BC070
House and Plum Trees
Landscape. Central brown vertical branches into V shape against blue, white, green and brown brush strokes to left. Brown disc-like shapes above central left branch and above central vertical. Pale area below right branch. Lower left margin diagonal tilts towards left margin. Series of darker brown green horizontal shapes related to the left diagonal. Centre top margin cadmium yellow horizontal brush strokes.
LR brown brush point F Scales, 197 (date partially illegible)
Verso yellow gallery label Ron O’Reilly (owner address) Helen F V Scales, House and Plum Trees, 1968,
Verso pencil on stretcher (not in artist's hand) Helen Flora Scales, House and Plum Trees, 1972 scratched out, oil c1968, purchased Dec 1974 273mm x 352mm
Verso biro (not in artist's hand) Full size 273mm x 352mm
Purchased by Ron O’Reilly [Librarian, Canterbury Public Library, Christchurch, New Zealand, 1951 -1968] from the artist, 1974
Private sale, Auckland, New Zealand, c1980
Private Collection
Auckland, New Zealand
Title supplied by the artist to original owner, 1974. Date on the painting partially illegible. The mark after 19 is approximately >, which is more readily interpreted as a seven than a six, and the fourth mark appears as merely a drop of paint. By July 1972, Scales had arrived in New Zealand and was living at 159 York Place, Dunedin, New Zealand.

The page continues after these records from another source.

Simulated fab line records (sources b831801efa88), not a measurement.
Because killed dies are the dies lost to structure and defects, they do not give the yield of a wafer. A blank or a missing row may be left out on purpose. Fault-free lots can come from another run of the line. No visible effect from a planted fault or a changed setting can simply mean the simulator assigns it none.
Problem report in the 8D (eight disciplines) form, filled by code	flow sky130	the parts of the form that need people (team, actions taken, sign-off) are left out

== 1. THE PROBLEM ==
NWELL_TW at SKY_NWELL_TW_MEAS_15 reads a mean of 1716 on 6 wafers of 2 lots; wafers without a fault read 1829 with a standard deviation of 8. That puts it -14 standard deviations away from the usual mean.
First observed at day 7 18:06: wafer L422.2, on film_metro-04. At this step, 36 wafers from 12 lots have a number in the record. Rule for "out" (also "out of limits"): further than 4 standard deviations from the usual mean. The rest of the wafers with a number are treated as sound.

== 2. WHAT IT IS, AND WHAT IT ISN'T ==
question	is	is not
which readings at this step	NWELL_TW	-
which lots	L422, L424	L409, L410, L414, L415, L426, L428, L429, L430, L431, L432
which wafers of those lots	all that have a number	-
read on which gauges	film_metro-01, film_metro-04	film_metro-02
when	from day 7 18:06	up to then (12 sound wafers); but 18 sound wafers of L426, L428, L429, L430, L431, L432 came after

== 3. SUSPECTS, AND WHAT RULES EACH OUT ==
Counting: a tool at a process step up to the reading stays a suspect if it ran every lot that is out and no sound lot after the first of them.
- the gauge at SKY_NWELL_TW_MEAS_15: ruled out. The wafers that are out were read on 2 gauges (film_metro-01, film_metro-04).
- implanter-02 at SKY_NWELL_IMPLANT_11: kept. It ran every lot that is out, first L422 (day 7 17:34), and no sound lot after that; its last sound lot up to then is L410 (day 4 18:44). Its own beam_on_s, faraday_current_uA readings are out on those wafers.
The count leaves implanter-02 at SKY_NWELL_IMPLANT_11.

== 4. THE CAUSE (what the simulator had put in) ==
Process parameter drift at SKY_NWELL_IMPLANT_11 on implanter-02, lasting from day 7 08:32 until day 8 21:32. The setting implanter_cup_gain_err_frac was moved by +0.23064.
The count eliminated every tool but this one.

The central V-shape of the forked tree trunk is reminiscent of the ship's rigging seen in Scales's work of the 1920s [Shipping, Wellington Harbour] [BC128]]. It also brings to mind the agaves of the 1930s [Untitled [Mediterranean Scene] 1 [BC016]] and the derricks of the 1950s [Untitled [Mousehole Cornwall 2] [BC029]], in which this shape becomes a tool for her construction of dynamic pictorial space.
The V-shapes of the agaves, trees and derricks, significant elements in her work during and after the 1930s, begin to form the vocabulary of her Modernist work following Hans Hofmann's instruction to do away with single-point perspective.
As well as the equilibrium established by the balanced vanes of the V-shape, there is also an immanent sense of movement. Hofmann said, "We have to experience the object as vital in her existence in space" (Dickey, Tina, Color Creates Light: Studies with Hans Hofmann, Trillistar Books, Canada, 2011, pg 27). Hofmann explained that volumes revolve on their axes to create a sense of movement and counter-movement, which animates and gives depth to the flat surface of the picture plane.
Scales's use and manipulation of the V-shape is one of several examples in her work which demonstrate the way she assimilated, and made her own, the teachings of Hans Hofmann. This example in particular shows her personal interpretation, without imitation, of his theories about the creation of plastic space, which were crucial to the development of her modernism.